Dev:APIyacysearch

Aus YaCyWiki
Wechseln zu: Navigation, Suche

Search Interface

The main YaCy search page is at /index.html, but all search results are presented on the result page at /yacysearch.html. That page provides the visual results, but can also be used for technical search requests using an XML or JSON output format. For the search query we use the SRU (Search/Retrieve via URL) schema and for the XML result format we use opensearch schema which is an extension of RSS. Therefore, YaCy search results are readable with any RSS reader right out of the box. To get this output format, just click on the 'RSS' box in the upper right of the search result page or replace 'html' with 'rss' in the result URL.

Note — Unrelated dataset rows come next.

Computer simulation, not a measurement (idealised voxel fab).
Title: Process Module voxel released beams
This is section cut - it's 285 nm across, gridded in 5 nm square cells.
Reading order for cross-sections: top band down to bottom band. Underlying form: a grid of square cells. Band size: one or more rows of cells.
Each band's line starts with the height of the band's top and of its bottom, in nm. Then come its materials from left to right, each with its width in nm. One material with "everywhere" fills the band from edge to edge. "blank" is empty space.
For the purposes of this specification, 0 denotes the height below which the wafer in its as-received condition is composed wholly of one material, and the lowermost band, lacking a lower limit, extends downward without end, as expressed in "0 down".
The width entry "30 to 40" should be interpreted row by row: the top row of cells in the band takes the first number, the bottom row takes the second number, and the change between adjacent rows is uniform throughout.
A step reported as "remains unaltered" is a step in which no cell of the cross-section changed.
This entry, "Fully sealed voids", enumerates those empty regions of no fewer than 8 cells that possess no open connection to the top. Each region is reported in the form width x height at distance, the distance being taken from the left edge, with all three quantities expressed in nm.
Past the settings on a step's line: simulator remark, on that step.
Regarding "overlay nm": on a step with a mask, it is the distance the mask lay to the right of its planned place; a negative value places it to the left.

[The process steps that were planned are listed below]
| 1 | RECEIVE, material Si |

An example path for a search query is

/yacysearch.rss?query=freedom&resource=global&urlmaskfilter=.*&prefermaskfilter=&nav=all

The api can also return JSON using

/yacysearch.json?query=freedom&resource=global&urlmaskfilter=.*&prefermaskfilter=&nav=all

i.e. try http://localhost:8090/yacysearch.rss?query=freedom&resource=global&urlmaskfilter=.*&prefermaskfilter=&nav=all or http://localhost:8090/yacysearch.json?query=freedom&resource=global&urlmaskfilter=.*&prefermaskfilter=&nav=all

GET-Parameters for http Requests

The GET-attribute names are based on SRU, but there are some more for special features of YaCy.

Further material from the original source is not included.